China says its upcoming Jin-class submarine and payload will be a “trump card” for any military conflicts with the U.S.
The Pentagon said in a statement on Thursday it expects China to roll out its new submarine and JL-2 ballistic missiles before the end of the year, Bloomberg News reported. Its missiles are capable of hitting targets from 4,000 nautical miles away.
“The capability to maintain continuous deterrent patrols is a big milestone for a nuclear power,” Larry Wortzel, a member of the U.S.-China Economic and Security Review Commission, told Bloomberg. “I think the Chinese would announce this capability as a show of strength and for prestige.”
Wortzel said his commission’s 2015 report is likely to include a quote by PLA Navy Cmdr. Adm. Wu Shengli, who said the new vessel will act as, “a trump card that makes our motherland proud and our adversaries terrified.”
The U.S.-China Economic and Security Review Commission asserts the new nuclear submarines can hit Alaska if its missiles are launched near Japan, and all 50 U.S. states if the vessel is positioned near Hawaii, Bloomberg reported.
A report by the U.S. Office of Naval Intelligence released in April said China’s JL-2 missile “has nearly three times the range” of its current weaponry.
President Obama may talk with Chinese President Xi Jinping on the new Jin-class submarines in the near future – the two are meeting Thursday and Friday in Washington.
Obama also plans to welcome Xi to the White House Friday with a 21-gun salute on the South Lawn, along with a new conference in the East Room and a black-tie dinner, the New York Times reported Thursday.

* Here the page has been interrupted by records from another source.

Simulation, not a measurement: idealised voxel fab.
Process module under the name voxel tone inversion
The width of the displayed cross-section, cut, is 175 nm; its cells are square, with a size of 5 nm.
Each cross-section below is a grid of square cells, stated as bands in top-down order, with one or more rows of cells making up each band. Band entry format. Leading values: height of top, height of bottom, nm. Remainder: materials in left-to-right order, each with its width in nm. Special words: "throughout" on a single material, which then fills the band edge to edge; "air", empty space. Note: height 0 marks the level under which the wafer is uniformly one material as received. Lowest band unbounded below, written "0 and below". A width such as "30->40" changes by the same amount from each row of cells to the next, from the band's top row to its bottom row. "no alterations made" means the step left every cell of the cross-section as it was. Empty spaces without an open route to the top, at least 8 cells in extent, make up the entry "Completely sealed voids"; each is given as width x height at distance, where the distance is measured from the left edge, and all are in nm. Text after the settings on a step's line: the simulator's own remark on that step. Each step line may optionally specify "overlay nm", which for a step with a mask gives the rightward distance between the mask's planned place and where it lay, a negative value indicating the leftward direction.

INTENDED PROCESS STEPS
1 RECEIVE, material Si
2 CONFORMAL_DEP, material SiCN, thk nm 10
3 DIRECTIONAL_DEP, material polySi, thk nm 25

Xi is supposed to sign a “cyber arms agreement” with the U.S. during his trip, although it is only meant to establish “U.N.-established norms of online behavior,” Defense One reported Tuesday.
China is accused by the U.S. of hacking sensitive personal data on at least 4 million federal employees in early June.
California’s Rep. Adam Schiff, the ranking Democrat on the House Intelligence Committee, said June 6, “The extent of personal data stolen makes this attack an order of magnitude greater than any we have seen of its kind in the past,” CNN reported.